Control structures

sed supports two types of branching commands that helps to construct control structures. These commands (and other advanced features not discussed in this book) allow you to emulate a wide range of features that are common in programming languages. This chapter will show basic examples and you'll find some more use cases in a later chapter.

info See also catonmat: A proof that Unix utility sed is Turing complete

Branch commands

CommandDescription
b labelunconditionally branch to specified label
bskip rest of the commands and start next cycle
t labelbranch to specified label on successful substitution
ton successful substitution, skip rest of the commands and start next cycle
T labelbranch to specified label if substitution fails
Tif substitution fails, skip rest of the commands and start next cycle

A label is specified by prefixing a command with :label where label is the name given to be referenced elsewhere with branching commands. Note that for t command, any successful substitution since the last input line was read or a conditional branch will count. So, you could have few failed substitutions and a single successful substitution in any order and the branch will be taken. Similarly, T command will branch only if there has been no successful substitution since the last input line was read or a conditional branch.

if-then-else

The branching commands can be used to construct control structures like if-then-else. For example, consider an input file containing numbers in a single column and the task required is to change positive numbers to negative and vice versa. If the line starts with - character, you need to delete it and process next input line. Else, you need to insert - at start of line to convert positive numbers to negative. Both b and t commands can be used here as shown below.

$ cat nums.txt
3.14
-20000
-51
4567

$ # empty REGEXP section will reuse last REGEXP match, in this case /^-/
$ # also note the use of ; after {} command grouping
$ # 2nd substitute command will execute only if line doesn't start with -
$ sed '/^-/{s///; b}; s/^/-/' nums.txt
-3.14
20000
51
-4567

$ # t command will come into play if the 1st substitute command succeeds
$ # and thus skip the 2nd substitute command
$ sed '/^-/ s///; t; s/^/-/' nums.txt
-3.14
20000
51
-4567

The T command will branch only if there has been no successful substitution since the last input was read or conditional branch. Rephrased it another way, the commands after the T branch will be executed only if there has been at least one successful substitution.

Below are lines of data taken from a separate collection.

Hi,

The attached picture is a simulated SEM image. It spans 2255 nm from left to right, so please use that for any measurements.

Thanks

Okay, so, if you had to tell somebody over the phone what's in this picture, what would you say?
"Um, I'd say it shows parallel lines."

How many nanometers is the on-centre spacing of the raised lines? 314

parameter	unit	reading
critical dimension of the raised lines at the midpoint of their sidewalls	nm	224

$ # 2nd substitution will work only if 1st one succeeds
$ # same as: sed '/o/{s//-/g; s/d/*/g}'
$ printf 'good\nbad\n' | sed 's/o/-/g; T; s/d/*/g'
g--*
bad

$ # append will work if any of the substitution succeeds
$ printf 'good\nbad\nneed\n' | sed 's/o/-/g; s/a/%/g; T; a ----'
g--d
----
b%d
----
need

loop

Without labels, branching commands will skip rest of the commands and then start processing the next line from input. By marking a command location with a label, you can branch to that particular location when required. In this case, you'll still be processing the current pattern space.

The below example replaces all consecutive digit characters from start of line with * character. :a marks the substitute command with label named a and ta would branch to label a if the substitute command succeeds. Effectively, you get a looping mechanism to replace the current line as long as the substitute condition is satisfied.

$ # same as: perl -pe 's/\G\d/*/g'
$ # first, * is matched 0 times followed by the digit 1
$ # next, * is matched 1 times followed by the digit 2
$ # then, * is matched 2 times followed by the digit 3
$ # and so on until the space character breaks the loop
$ echo '12345 hello42' | sed -E ':a s/^(\**)[0-9]/\1*/; ta'
***** hello42

$ # here, the x character breaks the loop
$ echo '123x45 hello42' | sed -E ':a s/^(\**)[0-9]/\1*/; ta'
***x45 hello42
$ # no change as the input didn't start with a number
$ echo 'hi 12345 hello42' | sed -E ':a s/^(\**)[0-9]/\1*/; ta'
hi 12345 hello42

For debugging purposes, which also helps beginners to understand this command better, unroll the loop and test the command. For the above example, try sed -E 's/^(\**)[0-9]/\1*/' followed by sed -E 's/^(\**)[0-9]/\1*/; s//\1*/' and so on.

info Space between : and label name is optional. Similarly, space between branch command and target label is optional.

Here's an example for field processing. awk and perl are better suited for field processing, but in some cases sed might be convenient because rest of the text processing is already in sed and so on.

$ # replace space with underscore only in the 2nd column
$ # [^,]*, captures first column delimited by comma character
$ # [^ ,]* matches non-space and non-comma characters
$ # end of line or another comma will break the loop
$ echo 'he be me,1 2 3 4,nice slice' | sed -E ':b s/^([^,]*,[^ ,]*) /\1_/; tb'
he be me,1_2_3_4,nice slice

The looping construct also helps to emulate certain advanced regular expression features not available in sed like lookarounds (see stackoverflow: regex faq for details on lookarounds).

$ # replace empty fields with NA
$ # simple replacement won't work for ,,, case
$ echo '1,,,two,,3' | sed 's/,,/,NA,/g'
1,NA,,two,NA,3
$ # looping to the rescue
$ echo '1,,,two,,3' | sed -E ':c s/,,/,NA,/g; tc'
1,NA,NA,two,NA,3

info See my blog post Emulating regexp lookarounds in GNU sed for more examples.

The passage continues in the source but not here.